Expert guidance on all aspects of corporate and personal insolvency

10 JUN 2011

Bankruptcy - some definitions

We have discussed the historical derivation of the term bankruptcy before. I thought it might be useful in this post to include some further definitions of the term. These examples are drawn from both primary and secondary sources in this jurisdiction and elsewhere. This post will be updated with further definitions as and when the shelves bear fruit.
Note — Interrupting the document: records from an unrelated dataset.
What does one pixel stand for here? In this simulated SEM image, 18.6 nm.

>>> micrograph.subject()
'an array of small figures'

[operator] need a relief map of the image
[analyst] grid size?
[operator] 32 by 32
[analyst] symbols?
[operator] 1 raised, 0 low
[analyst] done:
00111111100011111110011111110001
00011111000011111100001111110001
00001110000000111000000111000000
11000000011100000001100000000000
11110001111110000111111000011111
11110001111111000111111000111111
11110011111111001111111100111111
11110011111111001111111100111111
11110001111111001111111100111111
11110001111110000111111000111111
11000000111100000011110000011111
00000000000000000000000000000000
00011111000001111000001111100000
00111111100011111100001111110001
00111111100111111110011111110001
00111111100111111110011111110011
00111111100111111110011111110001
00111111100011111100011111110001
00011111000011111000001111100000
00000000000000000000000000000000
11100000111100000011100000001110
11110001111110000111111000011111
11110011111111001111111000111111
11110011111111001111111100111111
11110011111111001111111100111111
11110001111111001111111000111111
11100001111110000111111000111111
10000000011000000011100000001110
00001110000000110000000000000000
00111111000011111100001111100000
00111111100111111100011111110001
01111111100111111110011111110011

"Bankruptcy is a proceeding by which the State takes possession of the property of a debtor by an officer appointed for the purpose, and such property is realised and, subject to certain priorities, distributed rateably amongst the persons to whom the debtor owes money or has incurred pecuniary liabilities." (2 Bl Com 472)

'"Bankrupt' includes any person whose estate is vested in a trustee or assignee under the law for the time being in force relating to bankruptcy." (Bills of Exchange Act 1882, s 2)

"'Bankruptcy' includes liquidation by arrangement; also in relation to a corporation means the winding up thereof." (Law of Property Act 1925, s 205)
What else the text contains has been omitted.